AUBURN – A judge on Monday sentenced Ryan Muncey to spend 12 years in prison in connection with the “random” stabbing death of Casey Stanley near Moulton Field last June.

Muncey, 28, of Lewiston pleaded guilty last month to manslaughter. A murder indictment against Muncey is expected to be dismissed, a court clerk said.

On Monday, Muncey turned to Stanley’s family assembled in the courtroom and apologized.

A judge in Androscoggin County Superior Court sentenced Muncey to 17 years in prison with all but 12 years suspended, plus four years of probation.

“A random act such as this must be punished decisively,” Justice Joyce Wheeler said.

Wheeler’s sentence fell midway between the two recommended sentences. A prosecutor had asked that Muncey serve 15 years; his defense attorney, eight years.

After Wheeler announced Muncey’s sentence, Stanley’s family members sitting in the front row bolted from the courtroom.

A murder conviction is punishable by 25 years to life in prison. By contrast, manslaughter is punishable by up to 30 years in prison.

The stabbing triggered a crackdown on transients drinking and partying in the area near Bonney Park.

A prosecutor said Muncey was summoned by his cousin, Paul, to Moulton Field near the Little Androscoggin River behind Florian’s Market on a June night last year.
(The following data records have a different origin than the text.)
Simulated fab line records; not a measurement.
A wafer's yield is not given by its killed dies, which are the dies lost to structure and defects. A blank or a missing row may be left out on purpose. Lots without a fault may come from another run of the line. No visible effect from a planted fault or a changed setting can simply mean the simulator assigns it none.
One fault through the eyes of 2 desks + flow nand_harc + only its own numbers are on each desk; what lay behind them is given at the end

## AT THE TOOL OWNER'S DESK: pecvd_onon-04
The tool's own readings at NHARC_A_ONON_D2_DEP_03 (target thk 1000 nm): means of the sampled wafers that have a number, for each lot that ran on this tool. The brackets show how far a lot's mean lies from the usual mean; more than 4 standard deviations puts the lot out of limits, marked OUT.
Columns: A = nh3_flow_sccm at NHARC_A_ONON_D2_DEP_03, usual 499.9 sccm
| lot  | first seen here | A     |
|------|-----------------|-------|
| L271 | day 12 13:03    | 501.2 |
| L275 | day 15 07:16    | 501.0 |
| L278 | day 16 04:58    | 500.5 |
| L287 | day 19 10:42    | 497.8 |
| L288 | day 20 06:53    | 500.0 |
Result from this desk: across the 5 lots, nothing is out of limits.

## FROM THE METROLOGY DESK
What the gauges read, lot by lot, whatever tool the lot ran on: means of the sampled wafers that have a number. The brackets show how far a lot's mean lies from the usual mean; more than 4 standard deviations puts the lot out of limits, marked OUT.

Paul Muncey told police he had been arguing with somebody there earlier in the evening. He phoned his cousin, who was in Buckfield, to drive to the park in Auburn in case the dispute turned violent. He later phoned to say the argument had been resolved (thanks to the peacekeeping efforts of Stanley, 26, of Auburn, who was not directly involved in the argument.)

Ryan Muncey went to the scene anyway. Prosecutors said witnesses saw Stanley stagger up a hill from the river after hearing a splash. Stanley collapsed and died. Other witnesses saw a man fitting Muncey’s description leaving the scene around the same time. One of them saw a knife in his hand.

Muncey’s girlfriend, Alisha Turner, told police Muncey confessed to the stabbing, but claimed self-defense because the man he stabbed had come at him with a rock after he pushed him.

Police turned up no such rocks in the area, a prosecutor said.

The couple fled with their children to Illinois, where Muncey was taken into custody after trying to slip out a rear window.

Assistant Attorney General Leanne Zainea said Monday that the stabbing was a brutal act of random violence because Muncey decided to go to the park that night to act as “enforcer” for his cousin.

Stanley had apparently been talking on his cell phone at the time with his girlfriend who had been seeing somebody else. Muncey likely asked Stanley where his cousin, Paul, was. He likely didn’t get the answer he wanted, Zainea said.

Henry Griffin, Muncey’s attorney, outlined a differing view of events that night.

His client had gone to the scene to find his cousin. Muncey and Stanley fought, wrestling at first. Stanley threatened Muncey, who stabbed the larger man with a single thrust of his knife, Griffin said. He didn’t make a conscious decision to bring a knife. It was the one he used on the job as a sheetrocker, a job he had been doing earlier that day, Griffin said.

“There was no planning in this case,” he said. “Things got out of hand.”

Muncey, dressed in faded blue jail clothes, bowed his head as Stanley’s family testified in court. He cried when his mother, Joanne Grenier, spoke to the judge about Muncey’s life growing up without his father. “I do love my son,” she said.

Turner, his girlfriend and mother of their two children, said of Muncey: “He’s not a monster.”

Muncey said he’d go back in time “in a heartbeat” if he could. He said he cried every day in his cell about what happened that night. Turning to Stanley’s family sitting together on one side of the courtroom, Muncey stopped as he walked back to his seat and said: “I am so terribly sorry.”

Stanley’s mother, Vicky, said her son probably has forgiven Muncey for his actions. A pastor at the jail said Stanley had accepted Jesus as his savior shortly before his death.

“That says a lot,” Justice Wheeler said of Stanley’s easy ability to forgive.

Stanley’s family members urged a long sentence.

Donny Stanley Jr., Casey’s brother, told the judge: “The fact is he murdered my brother in cold blood.”

Family members lamented Stanley’s death after such a short life, before he had a chance to marry and have children. Several carried his photo.

“He has a face. He’s not just a name,” his mother said.